Two weeks ago Steven Hindle wrote a story for The Hockey Writers about the Montreal Canadiens‘ lack of offensive punch this season, and how the team is converting on just 7.6% of their total shots. Since then the shooting percentage has risen to 7.9% but the question remains the same, where is the offense? Where are all the goals?

Surprisingly the Canadiens are on virtually the exact same scoring pace this season as last season, 2.58 goals per game this year compared to 2.56 goals per game last year, even without Andrei Markov for all but 7 games. However the Canadiens are scoring at more than a full percentage point lower on the shots they do take. Cammalleri, Gionta, Plekanec and Gomez are all behind their point scoring pace from last year. The Canadiens are taking more shots, allowing fewer, and playing a much better puck possession game, so what’s going on? Is it all just individual slumps? Is there a man-power shortage? Is the team in need of another top 6 forward like many in the media crow about?

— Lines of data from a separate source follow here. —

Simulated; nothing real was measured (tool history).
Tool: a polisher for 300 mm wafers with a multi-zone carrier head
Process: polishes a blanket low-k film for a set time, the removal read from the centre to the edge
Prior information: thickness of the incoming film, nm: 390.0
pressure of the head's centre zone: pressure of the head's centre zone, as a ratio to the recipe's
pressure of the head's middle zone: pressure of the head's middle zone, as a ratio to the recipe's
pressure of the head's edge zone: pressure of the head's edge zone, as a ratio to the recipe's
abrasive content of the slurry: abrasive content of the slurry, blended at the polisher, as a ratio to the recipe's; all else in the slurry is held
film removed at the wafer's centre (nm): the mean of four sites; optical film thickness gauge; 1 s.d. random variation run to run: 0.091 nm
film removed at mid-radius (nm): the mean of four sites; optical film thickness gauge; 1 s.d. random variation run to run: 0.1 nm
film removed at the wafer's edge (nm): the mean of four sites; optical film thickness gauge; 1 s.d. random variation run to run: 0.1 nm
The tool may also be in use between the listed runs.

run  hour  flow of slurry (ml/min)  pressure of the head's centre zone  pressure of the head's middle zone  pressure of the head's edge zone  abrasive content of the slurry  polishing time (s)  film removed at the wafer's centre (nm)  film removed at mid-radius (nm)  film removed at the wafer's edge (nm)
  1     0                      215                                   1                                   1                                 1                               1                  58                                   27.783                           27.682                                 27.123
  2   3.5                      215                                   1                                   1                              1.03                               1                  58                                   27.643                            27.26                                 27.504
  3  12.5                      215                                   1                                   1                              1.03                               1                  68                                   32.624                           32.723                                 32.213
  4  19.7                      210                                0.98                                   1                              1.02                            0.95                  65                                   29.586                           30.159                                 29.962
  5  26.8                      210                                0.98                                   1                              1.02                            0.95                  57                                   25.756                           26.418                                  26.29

Hindle falls into the same trap as many in the media, suggesting there’s not enough talent on the team, injuries are to blame along with slumps, and that the high priced players don’t live up to their paychecks. It’s a familiar refrain, and it’s lazy journalism.

He also incorporates some shoddy statistical manipulation to make the scorers on the team look worse by including P.K. Subban’s shooting percentage to bring down the average of the top scorers on the team while highlighting the struggles of the team’s top players, again throwing out the 7.6% margin. Considering that perhaps the best goal scorer from the blue line in this NHL season, Dustin Byfuglien is shooting at a mere 7.37%, I would suggest that the shooting percentage of a defenseman, even an offensive minded one, is pretty irrelevant to the performance of the team’s forwards (as an aside, Raymond Bourque’s career shooting percentage is 6.6%, I guess he sucks, right Mr. Hindle?).

If Steven Hindle would have bothered to read the work of his colleague Arpon Basu, he would have likely put the same 2 and 2 together that I have in explaining the biggest reason why the Canadiens don’t score as much as the talent on their roster suggest they should, and it’s by design.

Now I’m not suggesting that Jacques Martin is telling his players not to score, or to limit their scoring chances, I’m 100% sure the he would love to see more goals go in every single game. What I am suggesting, is that this would be very difficult to achieve using the system that Martin and the Montreal Canadiens have employed for this season, and attempted to employ for most of last season. That system, as Mathieu Darche explained to Arpon Basu:

“It’s five guys everywhere,” forward Mathieu Darche said. “When we look at the video, we want to see five guys in the picture. It’s not as much of a system as it is putting the team ahead of the individual. You want five guys on the attack and five guys back. Ask anybody — it’s tough to go through five guys”

While this system is undeniably effective, with the Canadiens 9 games over the .500 mark for the first time in what seems like years, it’s extremely hard on the players physically. So even though the team has become much better at executing this system, as shown by their record, increased shots on goal, decrease shots against, and going from a negative even strength team (22nd in the league last season) to a positive one (13th in the league this season), the offense overall hasn’t improved.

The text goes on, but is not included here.